Physical Counterparts of PTAB Utilized Product Manuals Estopped in Some Districts
User Manuals & Corresponding Product Estoppel under 315(e)(2)
District courts continue to grapple with whether or not physical products described by prior art publications of an earlier Patent Trial & Appeal Board (PTAB) trial are subject to estoppel. That is, by virtue of utilizing product manuals in the earlier PTAB proceeding, whether the actual products described “were raised, or reasonably could have been raised” under 35 U.S.C. § 315(e)(2).
The view of some districts has been that it does not, unless the Patent Owner (estoppel proponent) demonstrates that the product described in the previously examined manual is technically superior to the manual teachings. Yet, other districts are adopting an absolute prohibition..
Most recently, in Polaris Industries, Inc. v. Artic Sales Cat Inc. et. al, (here) Polaris argued that 315(e)(2) estoppel prevented Artic Cat from raising seven prior art combinations asserted in the district court litigation. The court granted summary judgment on estoppel as to four of the combinations, which were directed to written prior art references. Three of the seven combinations, however, relied on physical products (off-road vehicles). The district court found that Artic Cat “could not have reasonably raised” the three combinations based on physical products during IPR, and denied the Polaris’s motion for summary judgment concerning those combinations.
Polaris, for its part, argued that the manuals disclose all relevant information regarding the vehicles, and that allowing Artic Cat to rely on the physical vehicles would allow Artic Cat to essentially “end-run estoppel.”
The court ultimately found that “Polaris has not produced, nor could this court find, any court granting the relief Polaris now requests—to apply § 315(e)(2) estoppel to products. Although some courts have suggested that this relief may be possible … such a rule has not been recognized by any circuits. Thus, the Court declines to adopt such a rule here.” The court thus expressly declined to adopt the suggestion in Oil-Dri Corp. of America v. Nestlé Purina Petcare Co., (here), and instead adopted a blanket rule that “products embodying patents or printed publications are not subject to § 315(e)(2) estoppel.” The district of Minnesota appears to have joined N.D. Texas, the only other court to adopt such a rule. Zitovault, LLC v. IBM, No. 3:16-cv-0962-M, 2018 U.S. Dist. LEXIS 117339, at *12-13 (N.D. Tex. Apr. 4, 2018); iLife Techs. Inc. v. Nintendo of Am., Inc., No. 3:13-cv-4947-M, 2017 U.S. Dist. LEXIS 87769, at *16 (N.D. Tex. May 30, 2017).

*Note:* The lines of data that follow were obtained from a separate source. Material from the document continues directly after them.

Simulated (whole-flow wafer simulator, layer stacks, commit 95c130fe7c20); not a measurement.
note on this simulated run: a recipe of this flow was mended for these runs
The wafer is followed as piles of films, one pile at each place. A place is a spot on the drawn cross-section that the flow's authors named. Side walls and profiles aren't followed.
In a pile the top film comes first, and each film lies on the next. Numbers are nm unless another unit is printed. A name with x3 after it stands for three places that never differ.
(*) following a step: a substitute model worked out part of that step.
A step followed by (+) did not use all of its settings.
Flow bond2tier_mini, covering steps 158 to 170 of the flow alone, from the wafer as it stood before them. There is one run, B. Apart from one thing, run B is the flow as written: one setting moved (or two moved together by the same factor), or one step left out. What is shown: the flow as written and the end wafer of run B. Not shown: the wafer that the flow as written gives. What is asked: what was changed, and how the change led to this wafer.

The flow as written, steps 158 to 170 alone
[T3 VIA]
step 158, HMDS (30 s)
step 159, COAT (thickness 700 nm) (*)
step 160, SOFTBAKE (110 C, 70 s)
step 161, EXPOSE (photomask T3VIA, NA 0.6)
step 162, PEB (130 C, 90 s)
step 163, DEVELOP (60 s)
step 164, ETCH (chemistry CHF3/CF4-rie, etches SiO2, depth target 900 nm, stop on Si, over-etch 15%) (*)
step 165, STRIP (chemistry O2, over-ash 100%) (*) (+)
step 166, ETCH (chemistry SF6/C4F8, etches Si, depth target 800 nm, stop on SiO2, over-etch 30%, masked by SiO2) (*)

There is now a district split: C.D. Cal. and N.D. Ill. suggest that estoppel is possible where a prior art product manual that sufficiently detailed the product was available to the petitioner. N.D. Tex. and now D. Minn., have seemingly adopted a blanket rule that estoppel does not apply to products, regardless of the substantive disclosures in the manual.
Eventually, the Federal Circuit will weigh in on this issue as more 315(e)(2) disputes make their way to appeal.